In May of 1933, Nazis stormed the Institut für Sexualwissenschaft in Berlin, and walked off with cartloads of books from their library, which they then burned, publicly. This is one of the most famous photographs of the pre-war period, illustrating their process for purging “Jewish” literature from Germany.
On May 6, 1933, Nazi demonstrators raided the libraries of the Institut für Sexualwissenschaft, a German name that roughly translates to the Institute of Sexology. The Institute was a privately operated research space for studies of human sexuality. More than 20,000 books were taken from shelves and burned days later in the streets by Nazi youth groups.

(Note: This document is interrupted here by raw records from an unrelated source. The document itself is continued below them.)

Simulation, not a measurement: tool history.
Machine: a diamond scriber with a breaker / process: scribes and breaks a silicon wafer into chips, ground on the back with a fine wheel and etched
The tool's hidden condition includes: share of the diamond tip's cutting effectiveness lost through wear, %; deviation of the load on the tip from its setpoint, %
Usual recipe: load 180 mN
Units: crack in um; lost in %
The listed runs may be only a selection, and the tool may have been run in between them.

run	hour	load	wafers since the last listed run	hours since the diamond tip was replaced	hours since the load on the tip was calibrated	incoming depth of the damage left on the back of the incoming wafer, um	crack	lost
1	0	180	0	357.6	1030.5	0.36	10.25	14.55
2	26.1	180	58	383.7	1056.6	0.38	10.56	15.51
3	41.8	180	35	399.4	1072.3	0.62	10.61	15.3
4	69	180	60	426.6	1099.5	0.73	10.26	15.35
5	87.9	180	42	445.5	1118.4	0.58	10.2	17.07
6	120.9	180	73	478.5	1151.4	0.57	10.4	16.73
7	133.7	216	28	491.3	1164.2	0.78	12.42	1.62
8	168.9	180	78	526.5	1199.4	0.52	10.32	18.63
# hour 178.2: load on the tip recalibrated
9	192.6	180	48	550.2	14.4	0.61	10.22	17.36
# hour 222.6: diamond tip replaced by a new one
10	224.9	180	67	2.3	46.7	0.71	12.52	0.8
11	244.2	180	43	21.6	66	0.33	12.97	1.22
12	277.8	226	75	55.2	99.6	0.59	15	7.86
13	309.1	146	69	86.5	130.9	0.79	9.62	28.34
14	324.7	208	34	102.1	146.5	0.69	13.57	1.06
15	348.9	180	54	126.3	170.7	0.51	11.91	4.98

A book publisher named Rubin Mass afterwards found a few scorched pages that survived the fire, and preserved them to remember the criminality of the right-wing mob.
They were from Hirschfeld’s Sexualpathologie. Hirschfeld was Jewish, gay, and a scholar, so of course he was hated by Nazis. Most people who know anything about the rise of Hitler’s regime know this — it’s common knowledge that the Nazis regarded anything to do with deviations from a Christian heterosexual norm as degenerate. You have to be soaking in the anti-intellectual, ahistorical circle-jerk of right-wing apologetics to be totally unaware of these facts.
Cue JK Rowling.
J.K. Rowling is once again making ignorant and anti-trans comments online. On Wednesday, the Harry Potter author’s name began trending on X thanks to an ill-advised post in which she denied the claim that Nazis burned “books on trans healthcare and research.”
“I just… how?” Rowling wrote above a screenshot of a nameless user’s post. “How did you type this out and press send without thinking ‘I should maybe check my source for this, because it might’ve been a fever dream’?””
I wish the murder of six million Jews, gays, transexuals, Romany, and political opponents had been nothing but a “fever dream,” but it wasn’t. It was a horrible reality that now a famous author of children’s fantasy books would like to bring back.
I’m ashamed to say that I contributed to her coffers years ago, by buying several of her books for my kids. That was before she grew the invisible toothbrush mustache and started openly courting fascists, though. At least I never paid to see any of those Harry Potter movies, and never will.